Comer missed audit meeting
Michael Comer
The businessman who disappeared in Nelson County last week vanished the same day he was supposed to meet about an audit to answer questions about the Glenmore Community Association’s finance records, the association’s president said Monday.
“The auditors were requesting information that Mike had failed to deliver,” President Trevor Joscelyne said. “That data did not materialize, because Mike didn’t materialize for that meeting, so that gave us some cause for concern.”
Authorities undertook a massive search six days ago for Michael Comer, through thousands of wooded acres and trails in Wintergreen, after his car was spotted — with the doors unlocked and keys inside — near his Wintergreen vacation home. But the search was called off the next day.

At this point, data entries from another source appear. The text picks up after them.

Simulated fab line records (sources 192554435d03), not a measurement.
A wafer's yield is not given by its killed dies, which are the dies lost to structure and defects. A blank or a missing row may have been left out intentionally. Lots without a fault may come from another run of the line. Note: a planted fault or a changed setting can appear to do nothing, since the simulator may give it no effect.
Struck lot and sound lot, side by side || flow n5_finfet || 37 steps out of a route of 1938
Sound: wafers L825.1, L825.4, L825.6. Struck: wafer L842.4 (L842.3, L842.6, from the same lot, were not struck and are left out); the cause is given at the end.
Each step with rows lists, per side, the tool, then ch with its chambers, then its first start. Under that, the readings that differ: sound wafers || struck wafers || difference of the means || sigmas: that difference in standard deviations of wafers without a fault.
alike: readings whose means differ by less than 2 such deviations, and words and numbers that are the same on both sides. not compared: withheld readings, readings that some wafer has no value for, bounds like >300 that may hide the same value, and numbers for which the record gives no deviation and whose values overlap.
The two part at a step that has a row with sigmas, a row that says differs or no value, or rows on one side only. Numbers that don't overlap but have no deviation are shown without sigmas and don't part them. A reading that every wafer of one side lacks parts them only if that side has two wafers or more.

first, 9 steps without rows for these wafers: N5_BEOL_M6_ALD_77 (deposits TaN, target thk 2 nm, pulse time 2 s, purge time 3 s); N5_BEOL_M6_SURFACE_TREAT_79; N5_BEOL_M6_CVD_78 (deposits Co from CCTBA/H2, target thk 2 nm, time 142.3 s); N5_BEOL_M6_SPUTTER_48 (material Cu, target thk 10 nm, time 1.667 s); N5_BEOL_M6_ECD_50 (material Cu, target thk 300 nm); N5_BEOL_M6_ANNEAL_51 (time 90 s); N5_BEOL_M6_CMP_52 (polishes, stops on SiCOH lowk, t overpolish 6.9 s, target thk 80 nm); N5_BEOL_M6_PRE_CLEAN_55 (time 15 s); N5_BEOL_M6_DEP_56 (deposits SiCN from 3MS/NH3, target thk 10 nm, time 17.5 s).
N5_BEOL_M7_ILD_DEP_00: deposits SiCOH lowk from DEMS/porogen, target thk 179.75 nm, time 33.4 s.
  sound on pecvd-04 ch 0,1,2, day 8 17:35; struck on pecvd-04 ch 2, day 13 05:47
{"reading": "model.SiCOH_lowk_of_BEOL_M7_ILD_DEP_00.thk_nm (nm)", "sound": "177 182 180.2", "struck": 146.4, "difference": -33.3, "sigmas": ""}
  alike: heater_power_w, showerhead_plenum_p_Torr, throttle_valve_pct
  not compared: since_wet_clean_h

Investigators are still calling Comer a “missing person” and have released few details about the ongoing investigation. The Wintergreen Police Department and Nelson County Sheriff’s Office are heading the investigation, with assistance from the Albemarle County Police Depar-tment, Wintergreen Sgt. Steve Southworth said.
Southworth declined to say whether the investigation is probing whether Comer, the Glenmore Community Association’s treasurer, could have left the area because of a financial dilemma.
“We’re investigating every angle right now,” Southworth said. “But I can’t comment on the specifics of the investigation.”
Acting with “an abundance of caution,” the association has replaced Comer as treasurer, Joscelyne said. Also, the association “extended the scope of the external audit to review account transactions and balances both prior to and beyond the 2008 audit year,” Joscelyne wrote in a statement.
The extended audit is expected to be complete in about two weeks.
“There are some transactions which we have some questions about,” Joscelyne said.
As treasurer of the homeowners association for Glenmore residents the past several years, Comer oversaw hundreds of thousands of dollars. The association represents more than 700 homes, has an annual budget of $732,000, and had reported $983,000 in financial assets in late May, according to Joscelyne.
Joscelyne said that the association had planned for months to replace Comer later this year. The decision to replace Comer and conduct an audit was not spurred by any suspicion that Comer wasn’t doing his job properly or was mishandling association money, Joscelyne said.
Joscelyne said it also made sense to replace Comer as treasurer this past week because someone needed to fill the role of treasurer, to keep the association’s financial operation intact.
Police say that Comer had called his mother at 9:30 a.m. the day he went missing, and family members weren’t able to reach him thereafter.
However, Joscelyne said that Comer had called his secretary sometime prior to the 10:30 a.m. meeting Wednesday, “to tell us he would be a few minutes late to the meeting.”
Comer, 45, has a wife and two children. Multiple messages left as his home have not been returned.
At the time of his disappearance, Comer was the president of Glenmore Country Club, a privately owned club east of Shadwell, and was the project manager for Glenmore Associates, the developer of the Glenmore community and other commercial projects.
This article was edited for clarity.